There exists the Universal (Function) Approximation Theorem for neural networks ...

montebicyclelo · on July 1, 2024

People throw that proof around all the time; but all it does is show that a neural net is equivalent to a lookup table; and a lookup table with enough memory can approximate any function. It's miles away from explaining how real world, useful, neural nets, like conv-nets, transformers, LSTMs, etc. actually work.

jb1991 · on July 1, 2024

FYI, there are actually many algorithms going back longer than the neural network algorithm that have been proven to be a universal function approximator. Neural networks are certainly not the only and not the first to do so. There are quite a few that are actually much more appropriate for many cases than a neural network.

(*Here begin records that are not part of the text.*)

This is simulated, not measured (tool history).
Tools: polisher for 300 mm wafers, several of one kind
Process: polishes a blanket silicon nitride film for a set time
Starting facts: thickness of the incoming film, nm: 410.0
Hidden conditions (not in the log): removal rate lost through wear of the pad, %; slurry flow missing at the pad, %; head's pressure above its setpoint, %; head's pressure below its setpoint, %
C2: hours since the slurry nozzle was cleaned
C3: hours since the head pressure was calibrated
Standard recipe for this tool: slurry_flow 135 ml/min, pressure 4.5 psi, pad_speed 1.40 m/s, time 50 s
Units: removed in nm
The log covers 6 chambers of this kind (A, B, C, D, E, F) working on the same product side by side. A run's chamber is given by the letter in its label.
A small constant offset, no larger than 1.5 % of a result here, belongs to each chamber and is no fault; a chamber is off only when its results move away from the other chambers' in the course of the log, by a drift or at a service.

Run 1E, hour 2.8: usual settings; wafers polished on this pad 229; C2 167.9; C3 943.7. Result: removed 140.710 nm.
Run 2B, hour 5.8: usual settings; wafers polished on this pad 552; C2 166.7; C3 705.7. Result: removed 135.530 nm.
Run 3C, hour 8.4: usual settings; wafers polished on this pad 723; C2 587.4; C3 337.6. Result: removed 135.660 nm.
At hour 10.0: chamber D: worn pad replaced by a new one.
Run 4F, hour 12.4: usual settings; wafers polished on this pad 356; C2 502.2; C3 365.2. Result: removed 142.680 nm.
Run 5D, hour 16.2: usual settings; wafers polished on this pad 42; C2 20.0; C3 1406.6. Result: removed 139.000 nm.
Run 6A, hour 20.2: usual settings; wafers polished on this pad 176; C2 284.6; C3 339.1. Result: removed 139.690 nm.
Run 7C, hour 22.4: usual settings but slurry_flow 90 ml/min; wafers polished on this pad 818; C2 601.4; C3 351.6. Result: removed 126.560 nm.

derangedHorse · on July 1, 2024

What other algorithms can do this and which situations would they be more useful than neural networks?

dontlikeyoueith · on July 2, 2024

The Taylor Series dates to 1715. Fourier Series dates to the 1820s.

Both are universal function approximators and both can be learned via gradient descent.

For the case where the function you want to learn actually is polynomial or periodic (respectively), these are better than neural networks.

camjw · on July 2, 2024

For your interest, Taylor Series are not universal function approximators - the Taylor Series around 0 for

f(x) = e^(-1/x^2) if x != 0 else 0

is identically zero (all partial derivatives are 0 at 0) but the function is clearly not identically zero. So the radius of convergence for this Taylor series is infinite but it only equals the approximated function at one point.

I'm sure there are some conditions you can put on f to make the Taylor Series a UFA but it's been quite a while since I did any real analysis so I have forgotten!

Doesn't detract from the overall point though that there are UFAs that are not neural nets. I should say that I don't know what the precise definition of a UFA really is, but I assume you have to have more than equality at one point.

Horffupolde · on July 2, 2024

Taylor series work on differentiable intervals. You specifically chose a function and interval where this is not true. Of course it will not be a good approximation.

dontlikeyoueith · on July 2, 2024

I'm pretty sure the UFA theorems for neural networks wouldn't apply to that function either: https://en.wikipedia.org/wiki/Universal_approximation_theore...

Generally, they assume the function to be approximated is continuous.

gnyeki · on July 1, 2024

This area is covered by non-parametric statistics more generally. There are many other methods to non-parametrically estimate functions (that satisfy some regularity conditions). Tree-based methods are one family of such methods, and the consensus still seems to be that they perform better than neural networks on tabular data. For example:

https://arxiv.org/abs/2106.03253

jb1991 · on July 1, 2024

https://www.quora.com/Is-there-any-universal-function-approx...

someoneontenet · on July 1, 2024

Newtons Method approximates square roots. Its useful if you want to approximate something like that without pulling in the computational power required of NN.

astrobe_ · on July 1, 2024

I think the problem to solve is more like : given a set of inputs and outputs, find a function that gives the expected output for each input [1]. This is like Newton's method on a higher order ;-). One can find such a tool in Squeak or Pharo Smalltalk, IIRC.

[1] https://stackoverflow.com/questions/1539286/create-a-functio...

jb1991 · on July 2, 2024

By definition, that’s not a “universal“ function approximator.

kristjansson · on July 1, 2024

Newton's method related to universal function approximation in the same way a natural oil seep is related to a modern IC engine...

richrichie · on July 1, 2024

Not any function though. There are restrictions on type of functions "universal" approximation theorem is applicable for. Interestingly, the theorem is about a single layer network. In practice, that does not work as well as having many layers.

visarga · on July 1, 2024

They can model only continuous functions, more specifically any continuous function on compact subsets of ℝⁿ. They can approximate functions to an arbitrary level of accuracy, given sufficient neurons

arketyp · on July 1, 2024

Makes you wonder what is meant by learning...

dekhn · on July 1, 2024

Learning is using observations to create/update a model that makes predictions which are more accurate than chance. At some point the model ends up having generalizability beyond the domain.